Periodic Reporting for period 1 - NeurExCo (Synergizing Neural Network Theory and Combinatorial Optimization via Extension Complexity)
Okres sprawozdawczy: 2024-04-01 do 2026-03-31
In contrast, combinatorial optimization is a well-established discipline at the intersection of mathematics and computer science, dealing with classical algorithmic questions like the Shortest Path or Traveling Salesperson Problems. A powerful tool to study structural and algorithmic properties of combinatorial optimization problems is polyhedral geometry. For example, the geometric notion of extension complexity classifies how well a specific problem can be expressed and solved via an extremely successful general-purpose technique called linear programming.

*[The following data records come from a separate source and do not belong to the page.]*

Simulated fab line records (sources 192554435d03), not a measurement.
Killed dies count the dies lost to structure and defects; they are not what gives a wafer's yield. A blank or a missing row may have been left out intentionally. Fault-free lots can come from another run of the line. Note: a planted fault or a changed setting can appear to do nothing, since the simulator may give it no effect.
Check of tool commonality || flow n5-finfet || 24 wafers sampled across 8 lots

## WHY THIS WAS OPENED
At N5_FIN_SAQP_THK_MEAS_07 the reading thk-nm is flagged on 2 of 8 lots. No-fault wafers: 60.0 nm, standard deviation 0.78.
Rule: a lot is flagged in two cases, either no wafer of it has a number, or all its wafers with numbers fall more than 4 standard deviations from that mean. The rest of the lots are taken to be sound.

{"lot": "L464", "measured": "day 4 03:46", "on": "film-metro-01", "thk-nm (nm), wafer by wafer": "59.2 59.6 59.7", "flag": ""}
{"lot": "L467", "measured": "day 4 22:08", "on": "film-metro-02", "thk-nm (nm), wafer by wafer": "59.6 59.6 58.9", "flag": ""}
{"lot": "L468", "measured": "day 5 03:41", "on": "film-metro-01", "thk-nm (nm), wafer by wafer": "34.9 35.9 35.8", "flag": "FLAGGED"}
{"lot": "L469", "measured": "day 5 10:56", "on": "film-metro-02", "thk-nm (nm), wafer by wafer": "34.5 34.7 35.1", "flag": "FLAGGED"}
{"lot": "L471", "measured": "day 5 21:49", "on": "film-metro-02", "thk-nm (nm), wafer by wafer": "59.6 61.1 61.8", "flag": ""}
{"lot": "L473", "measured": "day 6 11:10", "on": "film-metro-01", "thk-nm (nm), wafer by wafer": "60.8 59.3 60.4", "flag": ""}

Recent developments show that polyhedral theory can also be a powerful tool to achieve a better mathematical understanding of neural networks. The overall goal of this project is to significantly intensify the connection between neural networks and polyhedral theory, using the concept of extension complexity. This new symbiosis has the potential to advance both, the theoretical understanding of neural networks as well as the fundamental understanding of classical combinatorial optimization problems. On the side of neural networks, the goal is to obtain new bounds on the required size and depth to solve a given problem, serving as an explanation of why large and deep neural networks are more successful in practice. On the side of combinatorial optimization, generalized notions of extension complexity inspired by neural networks will lead to new structural and algorithmic insights to classical problems like the matching problem.
Subproject A: This subproject is closest to the original proposal and the actual core theme of the project. We investigated to what extent the extension complexity, which has previously been used to prove limits of linear programming, can also be used to prove limits of neural networks and therefore modern AI. As this seems to be a challenging task for general neural networks, we also investigated monotone neural networks, that is neural networks which are not allowed to subtract. For monotone neural networks, the task to prove lower bounds via extension complexity seemed to be more promising. We furthermore aimed towards generalizing the notion of extension complexity such that, on one hand, it still has a meaningful interpretation within combinatorial optimization, and, on the other hand, also has the strength to lower-bound general (non-monotone) neural networks.
Subproject B: This second subproject is focused on a more technical and geometric question. In the course of the research related to Subproject A, it became apparent that, mathematically, subtraction makes neural networks very powerful. Without subtraction, a neural network would always represent a convex piecewise linear function, while subtraction provides the power to represent non-convex functions. Consequently, in Subproject B, we investigated the relation of convex and non-convex piecewise linear functions. It has been well-known before that every non-convex piecewise linear function can be represented as a difference of two convex onces, but it remained an open question, how much the complexity of the considered functions might increase in doing so.
Subproject A: The related preprint can be found here: Hertrich, Christoph, and Georg Loho. "Neural Networks and (Virtual) Extended Formulations." arXiv preprint arXiv:2411.03006 (2024). https://arxiv.org/abs/2411.03006(odnośnik otworzy się w nowym oknie).
As a result of this subproject, we were able to prove that lower bounds on the extension complexity can in fact easily be transfered to monotone neural networks. Moreover, we introduced a new geometric measure for polytopes, the virtual extension complexity, as a generalization of the ordinary extension complexity, and showed that this quantity is capable of lower-bounding general neural networks. This quantity is of general interest not only because it helps to understand neural networks as a modern computing technology, but also independently in combinatorial optimization, where we showed that a low virtual extension complexity implies that one can efficiently optimize over the corresponding polytope.
Subproject B: The related preprint can be found here: Brandenburg, Marie-Charlotte, Moritz Grillo, and Christoph Hertrich. "Decomposition Polyhedra of Piecewise Linear Functions." arXiv preprint arXiv:2410.04907 (2024). https://arxiv.org/abs/2410.04907(odnośnik otworzy się w nowym oknie). Accepted to International Conference on Learning Representations 2025.
As a result of this subproject, we gave a polyhedral characterization of the set of possible representations of a non-convex piecewise linear function as a difference of two convex such functions. These descriptions have impact both on the theory of optimization and neural networks.
Both subprojects are purely focused on scientific, theoretical impact, but target multiple communities in mathematics and computer science, from machine learning via polyhedral geometry to optimization. Since both projects also open up multiple follow-up questions that are relevant in these communities, we expect our results to have long-lasting scientific impact not only within the communities, but also towards the mission to intensify bridges between the communities.